How speech analytics vocabulary works
Today, companies are increasingly leveraging AI algorithms to uncover customer sentiment and intent. According to the recent ITWeb/CallMiner Speech & Analytics Survey, 65% of companies are using speech or multichannel interaction analytics tools to monitor a wide variety of interactions. The success of speech analytics depends on its accuracy levels, which in turn relies on the vocabulary and utilisation technique in use. In its early years, speech analytics was far from sophisticated and could process audio with only about 50% accuracy. Today, advancements in AI and more intelligent speech analytics vocabulary systems have pushed this number to well over 80%.
Let us understand how this essential function – i.e., vocabulary – works, in more detail.

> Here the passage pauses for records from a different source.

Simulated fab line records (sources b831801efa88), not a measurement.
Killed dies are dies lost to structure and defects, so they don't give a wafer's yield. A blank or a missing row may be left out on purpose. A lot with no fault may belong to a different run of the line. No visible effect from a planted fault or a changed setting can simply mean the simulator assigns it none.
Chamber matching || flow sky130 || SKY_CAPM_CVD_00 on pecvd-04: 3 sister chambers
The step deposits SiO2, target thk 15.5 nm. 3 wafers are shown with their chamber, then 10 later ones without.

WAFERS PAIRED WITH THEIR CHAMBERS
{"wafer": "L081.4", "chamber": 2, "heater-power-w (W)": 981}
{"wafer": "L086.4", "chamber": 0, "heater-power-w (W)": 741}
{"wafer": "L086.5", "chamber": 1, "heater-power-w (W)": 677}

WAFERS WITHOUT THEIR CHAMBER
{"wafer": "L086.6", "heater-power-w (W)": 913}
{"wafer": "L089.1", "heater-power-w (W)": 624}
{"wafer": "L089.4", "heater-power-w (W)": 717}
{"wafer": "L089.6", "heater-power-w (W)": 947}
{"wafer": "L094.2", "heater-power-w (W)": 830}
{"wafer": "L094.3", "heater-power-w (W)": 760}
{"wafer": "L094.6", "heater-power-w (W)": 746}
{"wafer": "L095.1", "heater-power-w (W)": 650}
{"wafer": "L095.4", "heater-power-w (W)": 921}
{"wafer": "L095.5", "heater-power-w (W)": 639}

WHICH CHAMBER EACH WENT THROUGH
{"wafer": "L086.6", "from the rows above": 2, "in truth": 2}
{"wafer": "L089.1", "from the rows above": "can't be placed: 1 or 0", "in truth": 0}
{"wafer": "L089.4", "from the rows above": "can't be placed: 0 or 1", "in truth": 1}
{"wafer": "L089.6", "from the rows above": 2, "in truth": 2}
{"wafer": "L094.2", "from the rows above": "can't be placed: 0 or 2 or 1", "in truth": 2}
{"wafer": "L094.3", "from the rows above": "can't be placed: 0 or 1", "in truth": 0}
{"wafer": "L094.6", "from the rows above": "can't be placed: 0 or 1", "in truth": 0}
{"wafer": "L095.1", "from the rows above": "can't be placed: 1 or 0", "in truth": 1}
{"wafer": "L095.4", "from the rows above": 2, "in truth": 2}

You can define speech analytics vocabulary as a repository of words, domain-specific terms, key phrases, and phonetics sounds that serve as the reference for speech-to-text translation before running an analytics algorithm on a piece of live or recorded audio. Typically, a speech analytics vocabulary will comprise between 50,000 and 100,000 words and phrases for every language, helping to create as extensive a transcript as possible.
Another associated technology that works in tandem with the vocabulary is speech adaptation. Speech adaptation lets you customise the built-in vocabulary by specifying words or phrases that the analytics engine should be able to recognise more frequently. For every keyword that’s matched with a low accuracy rate, most speech analytics tools offer alternatives. Using speech adaptation, you can specify a result other than these alternatives, thereby adding to the original vocabulary.
There’s also an emerging technology called automated speech adaptation, where the tool uses machine learning to learn from your corrections and update the vocabulary accordingly.
Speech analytics vocabulary comes into play when using a Large Vocabulary Continuous Speech Recognition (LVCSR) system. According to this system, the tool analyses separate sounds (called phonemes), but instead of putting these sounds into syllables and words, it matches the phoneme sets against a vocabulary of thousands of words and phrases. Every word is recognised, and for phonemes with a below-average accuracy rate, the tool will recommend multiple word alternatives.
Using a prebuilt speech analytics vocabulary ensures that the entire audio clip is transcribed, and the results are much easier to comprehend as the words match a pre-built vocabulary.
The alternative to LVCSR or large vocabulary-based speech analytics is the phonetic system. Here, the toll recognises specific sounds and their associated phonemes, putting together syllables and words one unit at a time. Phonetic systems also have a prebuilt vocabulary, but this is a fraction of the size of the LVCSR approach. Its advantage is that it can recognise words outside of the vocabulary – like domain-specific names and terminology – and also requires less computing power. On the downside, there is a higher chance of false positives, and the findings may be difficult for a human to read.
Importantly, both approaches rely on a speech analytics vocabulary, which remains the foundation for accurate speech-to-text matches.